Environmental Science & Engineering - May 2002

1,4-dioxane -- a little known compound

Changing the investigation and remediation of TCA impacts

By D. Grant Walsom, and Bruce Tunnicliffe, XCG Consultants Ltd.

Source zone removal and extraction well for TCA and 1,4-dioxane remediation.

Have you heard of 1,4-dioxane? Possibly not. Until recently, we weren't familiar with it either. This compound was recently brought to our attention at the approval stage for a groundwater pump-and-treat system addressing 1,1,1-trichloroethane (TCA) impacts in groundwater. The Ontario Ministry of the Environment (MOE) requested that additional site work be undertaken to investigate for 1,4-dioxane due to the historic use of TCA on the site.

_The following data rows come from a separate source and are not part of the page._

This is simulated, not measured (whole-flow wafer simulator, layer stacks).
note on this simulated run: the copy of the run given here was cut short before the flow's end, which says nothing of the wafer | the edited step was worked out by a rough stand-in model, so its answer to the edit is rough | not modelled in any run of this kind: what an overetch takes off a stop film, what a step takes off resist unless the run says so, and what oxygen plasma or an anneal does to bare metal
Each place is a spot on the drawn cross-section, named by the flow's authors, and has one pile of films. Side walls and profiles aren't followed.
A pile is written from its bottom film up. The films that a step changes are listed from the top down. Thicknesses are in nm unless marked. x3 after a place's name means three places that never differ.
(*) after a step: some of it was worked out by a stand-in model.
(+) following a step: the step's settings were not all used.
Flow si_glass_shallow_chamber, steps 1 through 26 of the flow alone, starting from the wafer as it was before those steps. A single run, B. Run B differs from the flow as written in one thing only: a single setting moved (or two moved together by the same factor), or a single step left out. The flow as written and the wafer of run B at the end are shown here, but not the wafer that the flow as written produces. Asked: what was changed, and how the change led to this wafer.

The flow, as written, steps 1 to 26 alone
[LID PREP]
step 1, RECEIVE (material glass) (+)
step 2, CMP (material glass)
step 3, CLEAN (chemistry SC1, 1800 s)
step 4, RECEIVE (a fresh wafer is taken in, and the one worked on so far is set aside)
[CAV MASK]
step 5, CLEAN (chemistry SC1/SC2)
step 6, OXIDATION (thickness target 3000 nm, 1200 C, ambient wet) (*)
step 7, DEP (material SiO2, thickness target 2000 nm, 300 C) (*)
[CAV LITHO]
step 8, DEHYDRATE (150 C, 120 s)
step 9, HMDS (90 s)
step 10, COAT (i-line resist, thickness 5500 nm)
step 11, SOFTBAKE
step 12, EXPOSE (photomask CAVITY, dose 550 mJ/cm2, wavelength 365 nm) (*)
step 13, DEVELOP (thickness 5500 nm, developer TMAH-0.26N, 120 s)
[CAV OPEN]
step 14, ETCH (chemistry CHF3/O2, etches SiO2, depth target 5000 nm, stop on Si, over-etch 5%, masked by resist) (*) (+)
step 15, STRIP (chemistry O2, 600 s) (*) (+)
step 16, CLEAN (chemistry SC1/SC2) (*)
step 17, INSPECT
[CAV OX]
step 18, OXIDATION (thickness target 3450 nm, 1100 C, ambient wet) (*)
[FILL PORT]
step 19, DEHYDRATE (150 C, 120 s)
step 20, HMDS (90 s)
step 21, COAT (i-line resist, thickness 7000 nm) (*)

In the past few years, 1,4-dioxane has been the focus of much attention in the United States, but until recently has received relatively little attention by regulatory agencies and environmental consultants across Canada. This article provides some useful information that the authors have compiled about 1,4-dioxane, in addition to a 1,4-dioxane case study.

Documentation regarding 1,4-dioxane environmental investigations and remediation is limited; however, a Draft White Paper on Solvent Stabilizers (the White Paper), including 1,4-dioxane, has been prepared by the Water Supply Division of the Santa Clara Valley Water District in San Jose, California and available for review at: www.scvwd.dst.ca.us/wtrqual/Lustop/SolventStabilizers.pdf.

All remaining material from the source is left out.